There is a line about the UK property market that you hear so often it barely registers any more. Politicians trot it out on the radio, charities put it in their reports and journalists write it in newspapers all the time.
You may even have said it yourself. It is: demand for new homes exceeds supply.
It’s an obvious truism, apart from one tiny detail: it is completely wrong.
Millions of people need homes. That’s not up for debate. But confusing need with demand has caused a massive policy failure.
The government is convinced that there’s plenty of housing demand; it plans to build 1.5mn homes by the end of the parliament.

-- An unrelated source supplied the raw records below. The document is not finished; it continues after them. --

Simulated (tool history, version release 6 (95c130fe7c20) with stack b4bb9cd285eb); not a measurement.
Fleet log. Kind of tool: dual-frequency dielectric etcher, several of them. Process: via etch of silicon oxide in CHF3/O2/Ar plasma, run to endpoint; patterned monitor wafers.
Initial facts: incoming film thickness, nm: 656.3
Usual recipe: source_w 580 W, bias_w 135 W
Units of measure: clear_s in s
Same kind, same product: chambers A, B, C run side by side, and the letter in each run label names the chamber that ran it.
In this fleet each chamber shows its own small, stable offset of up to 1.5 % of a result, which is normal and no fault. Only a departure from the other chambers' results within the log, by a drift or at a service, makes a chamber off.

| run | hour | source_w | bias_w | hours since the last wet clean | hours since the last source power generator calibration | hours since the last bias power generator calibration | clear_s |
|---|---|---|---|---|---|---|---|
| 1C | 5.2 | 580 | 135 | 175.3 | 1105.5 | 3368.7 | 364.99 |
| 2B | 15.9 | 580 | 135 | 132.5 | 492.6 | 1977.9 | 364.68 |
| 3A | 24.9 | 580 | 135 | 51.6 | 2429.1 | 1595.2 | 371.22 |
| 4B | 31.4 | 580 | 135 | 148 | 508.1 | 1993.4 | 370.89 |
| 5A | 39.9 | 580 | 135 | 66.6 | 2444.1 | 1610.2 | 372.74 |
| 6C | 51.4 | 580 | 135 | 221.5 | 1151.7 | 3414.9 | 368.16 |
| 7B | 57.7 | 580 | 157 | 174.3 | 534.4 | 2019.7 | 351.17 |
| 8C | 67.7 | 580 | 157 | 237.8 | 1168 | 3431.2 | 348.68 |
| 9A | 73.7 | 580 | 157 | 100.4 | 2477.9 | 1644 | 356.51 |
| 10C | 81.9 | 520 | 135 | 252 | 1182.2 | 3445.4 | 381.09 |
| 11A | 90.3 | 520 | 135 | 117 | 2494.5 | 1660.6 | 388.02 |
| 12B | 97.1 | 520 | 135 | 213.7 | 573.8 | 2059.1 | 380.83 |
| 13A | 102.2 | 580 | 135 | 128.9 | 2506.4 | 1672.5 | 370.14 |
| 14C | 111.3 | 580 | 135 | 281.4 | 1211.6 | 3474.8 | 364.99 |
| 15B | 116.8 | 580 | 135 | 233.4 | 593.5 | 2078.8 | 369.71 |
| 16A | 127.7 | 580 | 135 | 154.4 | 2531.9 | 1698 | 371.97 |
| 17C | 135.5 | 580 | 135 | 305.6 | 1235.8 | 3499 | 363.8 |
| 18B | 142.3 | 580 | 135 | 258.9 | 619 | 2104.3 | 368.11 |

It’s an approach that might be characterised by another often misquoted line that Kevin Costner’s character hears when strolling through his wheat field in a film from my childhood: “If you build it, they will come.”
Actually, the disembodied voice says: “he will come”, referring to the ghost of baseball player “Shoeless” Joe Jackson, who does indeed turn up to play against the spirits of other long-dead baseball legends in a pitch that Costner builds on his farm.
For anyone who hasn’t seen Field of Dreams, I know the plot sounds unhinged. But it’s no more unhinged than looking at the current state of the UK property market and concluding we can rely on developers to build our way out of this mess — which is evidently what the housing secretary was thinking when he donned a red “build baby build” baseball cap.
The sad reality is, despite the hat, and despite Steve Reed putting his job “on the line” if his mission fails, the chance of the government meeting its 1.5mn target is vanishingly small. As a result, it’s thrown itself into planning reform to unstick the system. Planning does need reform, but the reason why not enough homes are being built is because not enough homes are being bought.
Volume housebuilders, which typically build houses rather than flats, only build them as fast as they can sell them. And developers who build blocks of flats need to sell a large proportion “off-plan” before they can even get the finance to start construction.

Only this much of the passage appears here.